While the Angry Video Game Nerd banishes the gaming demons of the past, all is not well in the present day. Video Game companies have gotten larger than ever, with millions of dollars spent on advertising, processing power and celebrity talent to push out over-produced carbon copies of franchises that should have died back in the AVGN’s era. Ben Croshaw was just another freeware game designer/author when he decided to take his talent for MS Paint and droll witticisms to youtube and the video game industry at large. The result is Zero Punctuation.

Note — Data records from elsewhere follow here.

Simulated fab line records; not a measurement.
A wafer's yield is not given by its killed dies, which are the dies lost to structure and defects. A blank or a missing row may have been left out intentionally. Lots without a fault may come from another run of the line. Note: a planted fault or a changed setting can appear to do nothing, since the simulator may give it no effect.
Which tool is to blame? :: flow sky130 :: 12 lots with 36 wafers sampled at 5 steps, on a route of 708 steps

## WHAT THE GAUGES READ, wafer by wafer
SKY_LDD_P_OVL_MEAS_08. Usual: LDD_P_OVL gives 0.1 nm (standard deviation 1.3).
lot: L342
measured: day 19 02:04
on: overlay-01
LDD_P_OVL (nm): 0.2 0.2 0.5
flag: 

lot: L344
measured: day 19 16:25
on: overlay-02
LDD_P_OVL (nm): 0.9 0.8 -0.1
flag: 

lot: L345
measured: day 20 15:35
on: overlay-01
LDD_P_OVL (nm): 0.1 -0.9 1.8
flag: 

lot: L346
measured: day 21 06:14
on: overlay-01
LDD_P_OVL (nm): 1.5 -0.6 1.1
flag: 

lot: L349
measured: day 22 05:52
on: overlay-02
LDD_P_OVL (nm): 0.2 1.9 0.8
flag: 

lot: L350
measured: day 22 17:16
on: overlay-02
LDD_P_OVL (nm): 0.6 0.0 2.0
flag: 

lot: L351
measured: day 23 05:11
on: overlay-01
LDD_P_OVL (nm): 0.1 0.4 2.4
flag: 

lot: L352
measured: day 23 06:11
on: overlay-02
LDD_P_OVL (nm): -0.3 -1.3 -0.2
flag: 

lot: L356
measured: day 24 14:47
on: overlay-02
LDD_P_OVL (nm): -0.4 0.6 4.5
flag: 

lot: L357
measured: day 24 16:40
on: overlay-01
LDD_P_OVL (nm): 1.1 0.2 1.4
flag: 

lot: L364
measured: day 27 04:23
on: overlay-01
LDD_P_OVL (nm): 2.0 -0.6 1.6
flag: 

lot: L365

The title Zero Punctuation refers to Croshaw’s rapid-fire delivery of his video game reviews. After the first two reviews hit youtube, the show was picked up as a series by the Escapist, an internet based video game magazine. The deal resulted in 400 percent increase in the site’s traffic. While the British-born-Australian-based wit of the reviewer offers a certain sense of class to the show, it’s no the only reason Zero Punctuation works. Croshaw achieves the holy grail of criticism in any media. He assails the unassailable, and he makes it work. Take for instance the Smash Brothers Brawl review embedded in the post. Personally, I own the game and love it, but the two characters that generated the most hype, Sonic the Hedgehog and Solid Snake, are only available after slogging through a single player story mode. You will have put in so many hours to unlock those characters that you’ll win every time against your friends who don’t have the game. Your dream of having weekly Smash Brothers parties is effectively dashed. Even if you love the game, the logic behind that observation is impeccable
The only gripe I could have with Zero Punctuation is that Croshaw has a few biases against certain types of games, like Japanese-style Role Playing Games. He admits this, and he’s very fair about it, but he’s never going to be able to do a proper take-down of games like the Disgaea or Suikoden series. He doesn’t understand why those games are crack cocaine in binary code for some people. He tried to comprehend this in his review of “The World Ends With You” with amusing results, but I think we’ll have to be satisfied that he mostly focuses on the hubris of larger, more popular game genres. Lord knows the industry keeps giving him material.